I had to send myself back, with words as catalysts, to open the memories out and see what they had to offer.
So from the age of twenty-four to thirty-six hardly a day passed when I didn’t stroll myself across a recollection of my grandparents’ northern Illinois grass, hoping to come across some old half-burnt firecracker, a rusted toy, or a fragment of letter written to myself in some young year hoping to contact the older person I became to remind him of his past, his life, his people, his joys, and his drenching sorrows.
Along the way I came upon and collided, through word-association, with old and true friendships. I borrowed my friend John Huff from my childhood in Arizona and shipped him East to Green Town so that I could say good-bye to him properly.
Along the way, I sat me down to breakfasts, lunches, and dinners with the long dead and much loved.
Thus I fell into surprise. I came on the old and best ways of writing through ignorance and experiment and was startled when truths leaped out of bushes like quail before gunshot. I blundered into creativity as any child learning to walk and see. I learned to let my senses and my Past tell me all that was somehow true.”
mine:
“One morning, after many countless nights sitting behind a blinking cruiser, Castiel got up out of bed, turned on his computer, and wrote the first thing that came to his mind and everything that came to his mind until he had a string of words lines long in front of that blinking cruiser. He wrote mostly of his life, things that meant a lot to him. It was the most fun to write about. It surprised him so much-that he had written so much-that he knew that this is what he must do. This was the only natural thing he knew to write. 

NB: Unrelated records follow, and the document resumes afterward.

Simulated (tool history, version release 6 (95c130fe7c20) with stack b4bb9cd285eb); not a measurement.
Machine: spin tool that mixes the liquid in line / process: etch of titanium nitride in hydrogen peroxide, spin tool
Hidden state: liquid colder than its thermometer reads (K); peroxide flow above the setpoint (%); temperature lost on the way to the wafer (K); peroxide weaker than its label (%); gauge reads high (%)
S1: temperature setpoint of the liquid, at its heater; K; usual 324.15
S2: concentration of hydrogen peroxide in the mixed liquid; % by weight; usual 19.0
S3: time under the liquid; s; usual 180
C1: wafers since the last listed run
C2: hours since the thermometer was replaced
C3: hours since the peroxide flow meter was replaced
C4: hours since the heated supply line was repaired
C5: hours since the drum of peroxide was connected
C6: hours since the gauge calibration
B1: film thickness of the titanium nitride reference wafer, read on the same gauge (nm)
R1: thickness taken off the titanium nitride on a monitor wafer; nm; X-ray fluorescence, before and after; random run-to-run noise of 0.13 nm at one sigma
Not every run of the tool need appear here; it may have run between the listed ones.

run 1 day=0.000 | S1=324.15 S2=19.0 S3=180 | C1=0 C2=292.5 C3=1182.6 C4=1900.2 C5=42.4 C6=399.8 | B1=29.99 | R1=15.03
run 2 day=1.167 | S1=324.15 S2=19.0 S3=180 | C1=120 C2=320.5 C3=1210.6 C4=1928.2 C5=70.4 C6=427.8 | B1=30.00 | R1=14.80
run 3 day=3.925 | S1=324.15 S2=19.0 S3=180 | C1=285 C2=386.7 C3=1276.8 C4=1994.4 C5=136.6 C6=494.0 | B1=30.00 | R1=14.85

So every morning for quite a few years, Castiel would get up and sit behind the computer. Sometimes for hours, sometimes for just a few minuets, and he would write about everything that came to his mind (or mostly everything).
Once he got better at writing; once he felt more confident, he would stare at a word on the page and weigh it down with his arms, his arms that carried his life- his memories.
He picked the words that could support the weight. He picked the words that could handle the pressure.
Soon though, Castiel began losing the details of his childhood. He couldn’t remember his beloved cats name he had through middle school.
So, one morning, sitting behind his computer screen, behind that blinking cruiser, Castiel took a trip to his grandparents house back in Kansas.
He walked up to the front lawn. He felt the grass in his fingers. He walked inside, and he didn’t look at the neighbors house next door.
Each morning, Castiel explored each room. He looked desperately for some old toys he might have left behind, or some forgotten memories.
Each morning, Castiel took a trip to the place he used to call home.
It had been months, and Castiel had only found a few things that he hadn’t expected; only small surprises had occurred recently. Nothing big enough to satisfy his writer needs.
It had been several months more before Castiel gave in. He wasn’t going to find any bigger surprise than the thing he was sure he was hiding.
One morning, when Castiel woke up, his black hair littered with gray, his eyes once a bright blue and full with life, now dull and dark, he sat behind his computer for the first time in years. He stared at the blinking cruiser before him.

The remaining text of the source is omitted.